The Jones Act survives because it prevents a handful of US shipbuilding and merchant shipping operations from going out of business, and nobody else with political clout really cares.

But the executive branch has the authority to waive the act in special circumstances, as it has done in the past whenever the downside of making it excessively expensive to ship American goods from one place in America to another becomes a high-profile issue.

  • The Bush administration issued Jones Act waivers after Hurricanes Katrina and Hurricane to speed the shipment of fuel to the Gulf Coast.
  • The Obama administration issued a more limited waiver after Hurricane Sandy, again to speed the shipment of fuel.
  • On September 8, the Trump administration issued Jones Act waivers for areas impacted by Hurricane Harvey.

As Keith Hennessey, formerly the top economic adviser to President Bush, recounted in a 2010 blog post, the politics of Jones Act waivers are difficult. Emergency waivers in rare periods of spiking demand don’t put anyone out of business, but they still do have a long-term cost for the industry. If American-owned ships could count on windfall profits derived from price gouging arising every time a hurricane causes acute fuel shortages in a coastal location, that would support the creation of a slightly larger stock of domestic boats.

When considering the Katrina waivers, Hennessey recounts, “the pushback was not just from maritime unions, but also from the U.S.-flagged shipping industry, including shippers and shipbuilders, and including Rs and Ds on Capitol Hill who were close to the industry.”

At the end of the day, “without a strong lean from President Bush on his Cabinet to ‘do everything we can,’ the waivers would not have happened,” given the intensity of the political pushback.

Of course, one advantage that residents of Louisiana, Texas, and New Jersey have had in seeking Jones Act waivers is that they are represented in Congress by senators and House members. These congressional representatives wouldn’t ordinarily pick a big fight with shipbuilding and maritime union interests, but in the moment of a crisis, they certainly can and do.

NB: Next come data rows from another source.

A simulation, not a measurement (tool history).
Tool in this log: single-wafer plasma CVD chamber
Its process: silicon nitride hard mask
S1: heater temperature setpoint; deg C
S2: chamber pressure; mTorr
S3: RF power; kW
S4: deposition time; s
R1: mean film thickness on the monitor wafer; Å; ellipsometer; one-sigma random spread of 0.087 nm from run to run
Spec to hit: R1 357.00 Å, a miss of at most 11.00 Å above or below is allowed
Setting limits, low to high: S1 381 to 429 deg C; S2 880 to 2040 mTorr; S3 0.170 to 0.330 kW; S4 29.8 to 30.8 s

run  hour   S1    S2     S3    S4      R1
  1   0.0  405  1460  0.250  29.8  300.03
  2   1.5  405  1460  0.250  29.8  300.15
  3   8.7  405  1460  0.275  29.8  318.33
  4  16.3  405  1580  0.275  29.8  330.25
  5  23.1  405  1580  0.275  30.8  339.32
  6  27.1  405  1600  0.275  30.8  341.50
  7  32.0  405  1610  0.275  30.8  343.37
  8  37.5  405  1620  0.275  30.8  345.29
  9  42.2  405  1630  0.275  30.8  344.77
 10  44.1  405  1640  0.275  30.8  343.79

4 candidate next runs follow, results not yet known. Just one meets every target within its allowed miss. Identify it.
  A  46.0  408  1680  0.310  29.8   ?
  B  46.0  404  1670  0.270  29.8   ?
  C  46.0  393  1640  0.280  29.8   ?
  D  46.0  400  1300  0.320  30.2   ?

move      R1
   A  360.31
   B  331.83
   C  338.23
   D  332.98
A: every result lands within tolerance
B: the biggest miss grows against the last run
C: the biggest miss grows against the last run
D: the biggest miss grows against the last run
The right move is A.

Puerto Rico, however, lacks congressional representation, which is surely a factor in the island’s inability to secure a waiver, even though the Trump administration issued waivers for areas affected by Hurricane Harvey just a few weeks ago. But another issue is that the specific application of the Jones Act to Puerto Rico actually is a really big deal economically even when a hurricane doesn’t strike.